AdPunch points us to a commercial for the Danish Road Safety Council from last year which replays backwards what seems to be a real accident. Everything from the flying glass, exploding airbag and facial expressions are caught as the women in the accident narrates the commercial wishing she'd driven a bit slower, could turn back time and apologizes to the apparent death of a young couple she caused. Powerful stuff.
There's an even more shocking version of the campaign here (on DailyMotion which is like the world's slowest video site, unfortunately) in which a man hits a boy on a bike and he ends up going through the windshield. The campaign was created by Locomotion in Denmark. We'd love to know how this campaign was shot and if, in fact, these are actual accidents shot backwards.
While there are probably quite a few ads that make us go, "How do they do that?" the question isn't answered often enough to be worth pursuing very far.
Adland, however, posed the question about an ad for Orange entitled Belonging. Oddly enough, it was answered. Sam Akesson of Fallon London confesses, "[Belonging] took A LOT of takes, and we spent about 2 months of rehearsing to get all the choreography and movement right. Basically it involves a lot of people running and jumping into holes..."

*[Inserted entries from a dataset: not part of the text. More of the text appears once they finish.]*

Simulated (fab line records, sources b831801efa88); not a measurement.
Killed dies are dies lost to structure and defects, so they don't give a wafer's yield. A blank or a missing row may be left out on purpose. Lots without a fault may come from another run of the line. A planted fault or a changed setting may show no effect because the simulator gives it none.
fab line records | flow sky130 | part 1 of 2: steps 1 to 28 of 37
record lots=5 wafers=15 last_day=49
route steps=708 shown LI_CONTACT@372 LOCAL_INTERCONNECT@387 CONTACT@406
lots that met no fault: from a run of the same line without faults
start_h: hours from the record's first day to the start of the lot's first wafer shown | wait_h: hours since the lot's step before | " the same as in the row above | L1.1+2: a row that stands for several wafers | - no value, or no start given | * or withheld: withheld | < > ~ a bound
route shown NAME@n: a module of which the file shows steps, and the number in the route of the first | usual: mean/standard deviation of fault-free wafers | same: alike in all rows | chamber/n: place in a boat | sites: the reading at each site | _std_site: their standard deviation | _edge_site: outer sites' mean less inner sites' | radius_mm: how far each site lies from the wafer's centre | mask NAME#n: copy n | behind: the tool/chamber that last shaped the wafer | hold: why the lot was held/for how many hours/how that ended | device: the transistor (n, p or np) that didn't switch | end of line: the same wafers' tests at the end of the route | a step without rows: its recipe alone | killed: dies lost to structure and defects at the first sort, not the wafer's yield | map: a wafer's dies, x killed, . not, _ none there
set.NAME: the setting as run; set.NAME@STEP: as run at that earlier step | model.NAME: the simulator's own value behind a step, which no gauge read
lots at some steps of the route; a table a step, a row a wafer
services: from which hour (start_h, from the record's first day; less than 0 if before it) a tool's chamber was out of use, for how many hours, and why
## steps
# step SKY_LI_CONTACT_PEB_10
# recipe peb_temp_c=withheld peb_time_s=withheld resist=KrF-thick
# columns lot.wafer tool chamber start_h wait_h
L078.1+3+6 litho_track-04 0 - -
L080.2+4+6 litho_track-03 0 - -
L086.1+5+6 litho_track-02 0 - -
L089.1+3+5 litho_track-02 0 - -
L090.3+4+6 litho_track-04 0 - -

We were like WTF until Fallon elaborated with its own version of Making the Video. Way more interesting than anything P. Diddy does behind the scenes of his hitmakers, it probably could still have used a catfight or two. But how often do you get to see people jumping into holes? Not nearly enough.
Ask at Ad-Rag confides, "Belonging doesn't use any CGI. Instead they rely on running away, jumping into holes and the camera's blind spot. I think it's neat." We do too.
In fact, we think behind-the-scenes efforts like this are a great way of building intimacy between brands, audiences and even - yes - agencies. If it worked for Nick Lachey and Jessica Simpson, it can work for us too. Creative endeavours make fertile ground for screaming, crying and potential taboo trysts, yeah?
It was only a matter of time before Wrigley's Candystand, whose candy-tagged games get progressively better, would start testing waters in real gamer territory.
Candystand and Wii just joined forces in a bizarre cross-branding where Wii web games are peddled on Candystand and Candystand is totally accessible through the Wii browser.
The relationship isn't exactly low-key - within 24 hours of launching on Wii's Internet Channel, Wii.Candystand.com drew 6000 visitors and a ton of positive reviews. That is, according to Scott Tannen, Wrigley's director of global digital marketing.
This is the first branded site to link to the Wii browser, which will definitely get competitors sniffing at the door to be next in line. Candystand's content offerings are also formatted for television instead of computer monitors.
Kudos to Wrigley for creating a series of branded offerings that seem able to stand alone in gaming world. It hasn't been an easy trek, considering Candystand was first introduced in '97 - building this kind of recognition takes time. Just ask Target.
We still harbor doubts that our Socom buddies would be deeply impressed to hear we destroy the competition on Altoids Sheep, though.
Tim Hardaway chases his recent anti-gay remarks with an apology that's feeble at best. Meanwhile gay comedian and activist George Takei makes a judicious retort, assuring the paranoid Tim he's not only liked by gays; he's liked by gays.
An apt response. There's even a bit of rubbing, and who can do without maniacal laughter?
Post Red Bull, peddling liquid energy is the thing to do, regardless of whether the drinks actually work. (Consider the oxymoronic nature of energy beers.) So how to make your carbonated Kool-Aid sell? With a Gremlins throwback, of course.
Digital Domain creates a quirky spot for Amp, an energy drink from Pepsi. A guy up late gets attacked by Lilliputian paper monstrosities composed of his reject pile. Eventually he mans up and fights back. Then he has some Amp and starts writing the payoff piece.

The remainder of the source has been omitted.